Private Republican polling in Illinois indicates that voters are embracing the Republicans, but only because the pantheon of Democrats -- Obama, Madigan, Blagojevich, Stroger, Daley, Burris, Giannoulias and Quinn -- are so utterly repugnant. This year the electorate doesn't want partisan and policy change. They want politician change. If Republican candidates, at every level, package themselves as "new people," they can and will win.
(3) Count on this: Mayor Rich Daley, will not get a "free pass" in 2011. There is little doubt that Daley will run, despite his wife's health situation.
But consider this certain: Either Alderman Scott Waguespack (32nd) or his ally, former city inspector general David Hoffman, who lost a bid for U.S. senator in the February Democratic primary, will run. Hoffman got 33.7 percent of the vote statewide and 29.3 percent in Chicago.
If Waguespack goes for mayor, Hoffman will seek his aldermanic seat, thereby positioning himself to run for mayor in 2015.
According to polls, there is definite "Daley fatigue." After a reign of 21 years, voters are weary but not quite yet inclined to elect a "new person." The failed bid for the 2016 Olympics, continual revelations of corruption and waste in city government and budget problems all mitigate against Daley's re-election.
But Chicagoans' threshold question is this: Will Daley's ouster make the city better or worse? Right now, the consensus is worse. The shortcomings of the incumbent are more tolerable that the potential inadequacies of his successor.
Column 1: If stupid decisions and poor judgment were a disqualification for public office, there would be few candidates to elect. If the same criteria were applied to office holders, there would be few to reelect.
Cohen, age 44, derided as a "millionaire pawnbroker," spent $2 million of his own money and won the primary, getting 212,902 votes (25.9 percent of the total cast) and finishing 30,040 votes ahead of Art Turner, the slated candidate for the job, who had 182,432 votes (22.2 percent).
After Cohen's upset, the media piled on: He allegedly was $54,000 in arrears in child support. He admitted that he bought and used anabolic steroids. He was arrested after a former live-in girlfriend, who was a convicted prostitute, told police that he held a knife to her throat. Those charges were dropped. His ex-wife once claimed he was physically abusive, but then recanted that allegation at a press conference.
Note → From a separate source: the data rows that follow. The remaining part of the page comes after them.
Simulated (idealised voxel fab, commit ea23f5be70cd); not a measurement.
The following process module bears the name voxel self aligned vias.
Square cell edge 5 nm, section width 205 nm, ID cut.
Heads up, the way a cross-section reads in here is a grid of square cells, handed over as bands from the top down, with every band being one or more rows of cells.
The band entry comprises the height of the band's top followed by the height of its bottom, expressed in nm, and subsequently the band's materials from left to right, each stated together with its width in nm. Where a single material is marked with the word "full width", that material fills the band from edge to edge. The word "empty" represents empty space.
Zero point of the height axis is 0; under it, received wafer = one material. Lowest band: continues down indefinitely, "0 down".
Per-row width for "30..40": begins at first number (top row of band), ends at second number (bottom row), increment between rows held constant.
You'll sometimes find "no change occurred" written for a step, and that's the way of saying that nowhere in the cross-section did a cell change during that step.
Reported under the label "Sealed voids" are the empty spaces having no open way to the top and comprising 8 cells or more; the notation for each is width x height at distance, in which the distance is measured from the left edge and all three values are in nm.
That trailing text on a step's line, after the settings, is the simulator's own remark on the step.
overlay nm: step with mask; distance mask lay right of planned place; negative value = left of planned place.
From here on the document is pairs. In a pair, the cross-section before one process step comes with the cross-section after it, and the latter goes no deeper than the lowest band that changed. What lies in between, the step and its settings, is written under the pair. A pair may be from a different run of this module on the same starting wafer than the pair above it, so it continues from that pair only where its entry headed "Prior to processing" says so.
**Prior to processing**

Under intense pressure and, as he said, "for the good of the party," Cohen resigned his nomination.
"The allegations against Alexi Giannoulias and his family's (Broadway) Bank are far more serious than those against Cohen, most of which were unproven," said Alderman Berny Stone (50th). "Jewish voters are not happy" about Cohen's plight, Stone said.
In the six-candidate contest for lieutenant governor, Cohen got an impressive 37.8 percent of the Chicago vote, carrying every Northwest Side ward, getting 47.5 percent of the vote in Stone's ward and winning 15 of 50 city wards. He got 28.6 percent of the suburban vote, winning 17 of 30 townships.
After Cohen quit, Quinn was under intense pressure to pick Turner, who is black, as his replacement. Instead, Quinn opted for Sheila Simon, a white Downstater. That choice irritated blacks. In the primary Dan Hynes aired ads featuring Harold Washington's disparagement of Quinn, who was his revenue director, but Quinn won the 20 black-majority wards by 87,959-58,466, with 60.1 percent of the vote. Given that Hynes' father, Tom, ran against Washington for mayor in 1987 and that every black ward Democratic committeeman was backing him, Quinn's margin was not impressive.
In November, with an expected statewide turnout of 3.4 million, about 365,000 black voters will turn out in Chicago and about 160,000 will vote in the county suburbs. Of those 525,000 voters, at least 95 percent will vote Democratic. In 2006 Rod Blagojevich got 1,736,731 votes, or 49.8 percent of the votes cast, topping Republican Judy Baar Topinka by 367,416 votes.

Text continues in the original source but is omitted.